A google search seems to prefer the name "Richard's paradox". --Brion 23:49 Oct 1, 2002 (UTC)

I don't believe that anyone not previously familiar with this paradox would be able to follow this article. I sure can't. For example, this

One example sentence would be "That positive real number whose square is two."

The sentence quoted is not a sentence. Ortolan88 Probably the one who wrote above isn't a native English speaker (neither am I, anyway) and got confused between sentence and phrase.

[edit] Post-major-revision comments

The paradox is implying that the set of these phrases (let's call it P) is countable. If it is, then the "paradox" is quite obvious, as R is an uncountable set. If P isn't countable, then it makes no sense to say "the nth phrase" because doing so requires a mapping between N and P. And it is by no means explained why couldn't P be uncountable.

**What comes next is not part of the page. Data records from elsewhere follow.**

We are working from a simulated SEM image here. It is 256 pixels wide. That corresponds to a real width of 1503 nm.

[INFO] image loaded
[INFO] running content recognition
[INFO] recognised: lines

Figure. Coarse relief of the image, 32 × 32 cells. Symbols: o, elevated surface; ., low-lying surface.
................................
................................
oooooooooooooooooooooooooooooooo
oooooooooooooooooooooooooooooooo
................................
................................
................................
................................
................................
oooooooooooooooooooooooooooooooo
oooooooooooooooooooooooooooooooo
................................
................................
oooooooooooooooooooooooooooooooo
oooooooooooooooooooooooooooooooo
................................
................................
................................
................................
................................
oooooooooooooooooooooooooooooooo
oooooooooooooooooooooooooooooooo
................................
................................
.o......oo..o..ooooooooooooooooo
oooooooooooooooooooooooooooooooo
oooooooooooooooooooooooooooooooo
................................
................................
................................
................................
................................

I`m absolutely not mathematical, and maybe I`m just being dumb, but I don`t understand this:-

"Thus, if a number is Richardian, then the definition corresponding to that number is a property that the number itself has. (More formally, "x is Richardian" is equivalent to "x does not have the property designated by the defining expression with which x is correlated in the serially ordered set of definitions".)"

Seems to be self-contradictory.

You're right. Thanks for the catch. Typos usually aren't that bad, but they tend to be really nasty when you forget to use the word "not". Heh. Eric Herboso 01:05, 23 Jan 2005 (UTC)
Also, the reason why the set P is definitely countable is because every element in P is a string of characters, and we order the set by putting each element with a lower amount of characters before any element with a higher amount; and for any two elements with the same number of characters, we order according to standard alphabetical order (including extra characters in the order as well). If this isn't sufficiently clear in the article, feel free to more specifically address this issue there. Hope this helps. Eric Herboso 01:13, 23 Jan 2005 (UTC)
That's true if we explicitly require to use finitely long phrases. If we use infinitely long phrases, we can express any real number, for example the one for pi begins "the real number whose floor is three, whose first decimal digit is one, whose second decimal digit is four..." And in the article, nowhere is it stated that definition must be finite. --Army1987 22:06, 9 August 2005 (UTC)

[edit] POSSIBLE COPYRIGHT VIOLATION (sorry about the caps, but it's important)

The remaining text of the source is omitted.